Former Prisoner Prefers Saddam's Torture to US Abuse
by Scheherezade Faramarzi


NAJAF, Iraq - Dhia al-Shweiri spent three stints in Baghdad's notorious Abu Ghraib prison, twice under Saddam Hussein's rule and once under American. He prefers torture at the hands of Hussein's henchmen to the humiliation of being stripped naked by his American guards, he said yesterday.

Now the 30-year-old, who used to work in a fabric shop, is a die-hard fighter in the Mahdi Army, the militia of a Shiite Muslim cleric who has vowed to take on the Americans.

Shweiri said that while jailed by Hussein's regime for being a member of a banned Islamic party, he was given electric shocks, beaten and hung from the ceiling with his hands tied behind his back.
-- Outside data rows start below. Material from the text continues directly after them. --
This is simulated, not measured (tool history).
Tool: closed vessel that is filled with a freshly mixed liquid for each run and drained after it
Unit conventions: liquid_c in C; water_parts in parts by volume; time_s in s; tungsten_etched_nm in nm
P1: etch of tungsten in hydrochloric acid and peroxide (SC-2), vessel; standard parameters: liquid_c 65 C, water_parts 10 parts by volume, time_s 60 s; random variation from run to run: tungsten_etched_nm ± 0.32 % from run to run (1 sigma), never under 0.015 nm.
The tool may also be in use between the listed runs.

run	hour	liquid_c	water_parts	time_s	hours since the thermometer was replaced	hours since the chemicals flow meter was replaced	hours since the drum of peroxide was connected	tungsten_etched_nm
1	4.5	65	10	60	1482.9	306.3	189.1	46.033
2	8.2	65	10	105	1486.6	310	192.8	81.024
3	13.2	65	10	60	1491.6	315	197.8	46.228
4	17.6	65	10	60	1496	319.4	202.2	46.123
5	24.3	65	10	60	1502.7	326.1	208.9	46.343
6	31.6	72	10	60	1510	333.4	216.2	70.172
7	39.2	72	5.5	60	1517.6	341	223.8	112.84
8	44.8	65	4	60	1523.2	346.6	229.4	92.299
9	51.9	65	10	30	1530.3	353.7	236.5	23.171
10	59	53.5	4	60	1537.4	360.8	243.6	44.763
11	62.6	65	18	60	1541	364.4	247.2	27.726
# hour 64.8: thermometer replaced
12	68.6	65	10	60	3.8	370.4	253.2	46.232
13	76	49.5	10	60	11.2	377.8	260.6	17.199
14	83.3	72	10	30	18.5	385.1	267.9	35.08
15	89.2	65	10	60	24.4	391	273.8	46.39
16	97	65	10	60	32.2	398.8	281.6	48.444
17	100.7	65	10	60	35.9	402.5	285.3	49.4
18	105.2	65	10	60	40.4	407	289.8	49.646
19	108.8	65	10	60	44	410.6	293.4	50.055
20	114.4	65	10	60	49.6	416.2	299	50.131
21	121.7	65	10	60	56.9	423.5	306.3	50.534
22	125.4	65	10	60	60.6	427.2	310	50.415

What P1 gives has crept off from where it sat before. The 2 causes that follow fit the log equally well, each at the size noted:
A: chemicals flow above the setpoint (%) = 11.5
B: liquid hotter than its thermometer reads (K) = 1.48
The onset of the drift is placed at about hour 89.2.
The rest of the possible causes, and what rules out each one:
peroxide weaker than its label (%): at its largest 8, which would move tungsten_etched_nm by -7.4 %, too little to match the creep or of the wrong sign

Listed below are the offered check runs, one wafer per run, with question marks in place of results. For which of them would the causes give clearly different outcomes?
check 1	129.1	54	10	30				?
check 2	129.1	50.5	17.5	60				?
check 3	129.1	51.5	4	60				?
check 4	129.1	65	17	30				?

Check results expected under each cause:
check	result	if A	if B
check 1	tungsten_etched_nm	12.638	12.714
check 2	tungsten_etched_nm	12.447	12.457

"But that's better than the humiliation of being stripped naked," he said. "Shoot me here," he added, pointing between his eyes, "but don't do this to us."

For months, human-rights groups and former prisoners had complained of mistreatment at detention centers, but their protests were widely dismissed as politically motivated until the U.S. command started an investigation in January. Six American soldiers are now facing courts-martial, and their commander is being investigated.

The allegations exploded onto the world stage last week after CBS's 60 Minutes II broadcast images showing Iraqis stripped naked, hooded and being tormented by their U.S. captors.

An internal U.S. Army report found that Iraqi detainees were subjected to "sadistic, blatant and wanton criminal abuses," according to the New Yorker magazine.

On Saturday, Britain's Daily Mirror newspaper published a front-page picture of a British soldier apparently urinating on a hooded prisoner. The newspaper said it had been given the pictures by serving soldiers from the Queen's Lancashire Regiment.

Gen. Richard B. Myers, chairman of the Joint Chiefs of Staff, said yesterday that there was no evidence of "systematic abuse" and that the actions of "just a handful" had unfairly tainted all American forces.

However, London-based Amnesty International said it had uncovered a "pattern of torture" of Iraqi prisoners by coalition troops, and called for an independent investigation.

Dan Senor, spokesman for the Coalition Provisional Authority, said the U.S. investigation would be full and aggressive. "Careers will be ended, and criminal charges are going to be leveled," Senor said on CNN.

Shweiri said he was not surprised to see TV images of smiling U.S. soldiers posing by naked, hooded inmates who, in one photograph, were piled in a human pyramid.

Shweiri, who was arrested by the Americans in October, said he was asked to take off his clothes only once and for about 15 minutes. "I thought they wanted me to change into the red prison uniform, so I took off my clothes, down to my underwear. Then he asked me to take off my underwear. I started arguing with him but in the end he made me take off my underwear," said Shweiri, who was too embarrassed to go into too much detail.

He said he and six other prisoners - all hooded - had to face the wall and bend over a little as they put their hands on the wall.

"They made us stand in a way that I am ashamed to describe. They came to look at us as we stood there. They knew this would humiliate us," he said, adding that he was not sodomized.

"They were trying to humiliate us, break our pride. We are men. It's OK if they beat me. Beatings don't hurt us, it's just a blow. But no one would want their manhood to be shattered," he said. "They wanted us to feel as though we were women, the way women feel and this is the worst insult, to feel like a woman."

Shweiri's account could not be independently verified.

He said he initially felt gratitude to the Americans for toppling Hussein, who had barred many Shiite public gatherings.

"I hated Saddam so much that when the Americans came, I viewed them as liberators. I was happy and supported them. But soon it became clear that they are no liberators but occupiers," he said. "I had seen how oppressed people were under Saddam, and I refused to give in to oppression and injustice. We must fight oppression."

When Shweiri left American detention, he said, his hatred for Hussein was replaced with one for America, and two months ago he joined the Mahdi Army of radical Shiite cleric Muqtada al-Sadr.